Discipline Hopping for Environmental Solutions
In January 2021, a Nature Environment Research Council (NERC) Discipline Hopping for Environmental Solutions grant was awarded to four climate-aligned research projects by a UEA Discipline Hopping panel. These projects, spanning heritage, narratives, water, and climate communication, have further confirmed the importance of interdisciplinary research and working to address complex global challenges, as well as raising awareness of the need for researchers to develop understanding of different disciplinary language and concepts.
Project PI: Professor Jo Clarke, School of Art, Media and American Studies, and Co-I Professor Robert Nicholls, Director of the Tyndall Centre for Climate Change Research.
We have embarked on a global project to accurately map and digitise all coastal UNESCO World Heritage Sites to assess the risk from extreme sea levels and coastal erosion.
Coastal engineers, sea-level rise modellers and geographers came together with archaeologists and heritage scholars from our Department of Art History and World Art Studies with the aim of determining which UNESCO coastal World Heritage Sites will be most at threat of extreme sea levels in the future. Together we are modelling the impacts of extreme sea levels sites at different time slices and CO2 representative concentration pathways. African Heritage Sites Threatened as Sea-Level Rise Accelerates, a pilot study, details the methods used and preliminary findings.
For the first phase of the project funded by the Discipline Hopping grant we developed a GIS of geo-refenced, accurately mapped global World Heritage Sites at less than 50m above sea level. When published we hope the GIS will benefit heritage managers across the world. For the second phase of the project we will be modelling extreme sea levels and creating flood maps, which can be overlaid on the heritage dataset. Phase three will identify heritage sites in Low-and-Middle Income Countries that require archaeological and coastal engineering conservation and adaptation measures with a view to working with local and national governments to implement some of these measures.
We are applying for an AHRC Standard Research Grant to complete Phase 2 and Phase 3 of the Project.
“Heritage underpins value and meaning across essential social and ecological systems and informed adaptation is essential. The project provides early steps toward embedding heritage within large climate assessments such as the IPCC and fulcrum policies, affecting how we respond to climate change” – Prof Jo Clarke.
Project PI: Professor Jean McNeil and Co-I: Dr Elizabeth Lewis Williams, School of Literature, Drama and Creative Writing.
We are harnessing creative writing to empower interdisciplinary conversations across a range of research areas to enable a whole-systems approach to climate change.
Using creative writing exercises and approaches, the Storied Solutions project aimed to stimulate cross-disciplinary discussions on climate change stories; to interrogate which stories are told, and why, and what perspectives and approaches might be missing.

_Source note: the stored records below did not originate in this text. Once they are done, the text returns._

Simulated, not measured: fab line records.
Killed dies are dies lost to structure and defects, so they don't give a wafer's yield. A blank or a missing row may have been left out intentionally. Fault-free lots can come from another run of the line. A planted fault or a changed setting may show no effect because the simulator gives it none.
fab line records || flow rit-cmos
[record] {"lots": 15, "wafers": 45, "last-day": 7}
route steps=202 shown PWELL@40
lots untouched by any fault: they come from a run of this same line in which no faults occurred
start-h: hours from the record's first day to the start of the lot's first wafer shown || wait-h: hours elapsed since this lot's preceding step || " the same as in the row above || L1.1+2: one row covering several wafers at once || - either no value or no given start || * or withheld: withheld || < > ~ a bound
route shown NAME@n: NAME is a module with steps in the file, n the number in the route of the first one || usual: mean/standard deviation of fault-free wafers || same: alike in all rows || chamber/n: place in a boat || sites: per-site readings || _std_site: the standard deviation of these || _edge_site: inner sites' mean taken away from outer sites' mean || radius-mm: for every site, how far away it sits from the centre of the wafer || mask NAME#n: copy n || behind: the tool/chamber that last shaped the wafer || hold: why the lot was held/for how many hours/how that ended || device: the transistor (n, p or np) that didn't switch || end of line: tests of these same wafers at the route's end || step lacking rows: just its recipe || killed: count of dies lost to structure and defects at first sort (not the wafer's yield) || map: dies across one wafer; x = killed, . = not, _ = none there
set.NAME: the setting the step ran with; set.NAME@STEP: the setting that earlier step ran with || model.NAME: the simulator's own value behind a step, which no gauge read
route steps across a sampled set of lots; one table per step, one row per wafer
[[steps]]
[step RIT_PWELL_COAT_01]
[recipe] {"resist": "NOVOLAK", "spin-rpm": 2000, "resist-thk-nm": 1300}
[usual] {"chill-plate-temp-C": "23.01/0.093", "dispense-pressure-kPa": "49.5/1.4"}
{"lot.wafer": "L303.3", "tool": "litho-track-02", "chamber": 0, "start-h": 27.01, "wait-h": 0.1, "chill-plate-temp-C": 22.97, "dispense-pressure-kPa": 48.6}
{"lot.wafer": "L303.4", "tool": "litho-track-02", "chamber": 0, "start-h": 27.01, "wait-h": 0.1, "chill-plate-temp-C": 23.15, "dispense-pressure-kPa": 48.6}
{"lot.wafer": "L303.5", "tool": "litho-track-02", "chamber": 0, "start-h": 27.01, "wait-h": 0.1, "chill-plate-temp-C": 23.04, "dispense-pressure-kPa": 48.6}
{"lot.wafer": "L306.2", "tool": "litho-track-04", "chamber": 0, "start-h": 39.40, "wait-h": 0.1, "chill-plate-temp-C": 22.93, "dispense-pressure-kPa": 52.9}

Two facilitated workshops enabled academics, researchers and PhD students from across UEA departments and disciplines to explore a range of topics related to narrative and the climate crisis. Together, as a collective, they determined which climate change stories they felt ought to be supported, involving the following elements: a decolonised climate change agenda; hope; communicating targets and ability to mitigate rather than disaster; re-centering climate change and re-mattering it away from the human.
Participants then applied their thoughts creatively through the production of several texts; a haiku (poem); a 500-word story about climate change featuring an unusual/ non-human character; a description of an object related to the question of change and risk.
The four new texts by each participant will be collected into a dossier and these interdisciplinary discussions will continue in the form of a regular climate change reading group. Additionally, a new funding bid is being explored on collating and recording the climate change stories emerging out of the Critical Decade for Climate Change Leverhulme Doctoral School.
Project PI: Dr Jo Geere, School of Health Sciences, and Director, Water Security Research Centr. This project was run in collaboration with the Tyndall Centre for Climate Change Research and Anglian Water.
We are exploring the impact of climate change on water from a multidisciplinary perspective to find interdisciplinary solutions for the decade ahead.
Climate change impacts the world’s water in complex ways, and it is set to have a huge impact on how water is used and managed in the future.
We brought together experts from across academia and industry for a series of interdisciplinary workshops to discuss key themes on the topic of climate change and water including urban-rural water connections and interdependencies; integrated assessment; green infrastructure/ nature-based/ hybrid solutions for water problems and water and health issues.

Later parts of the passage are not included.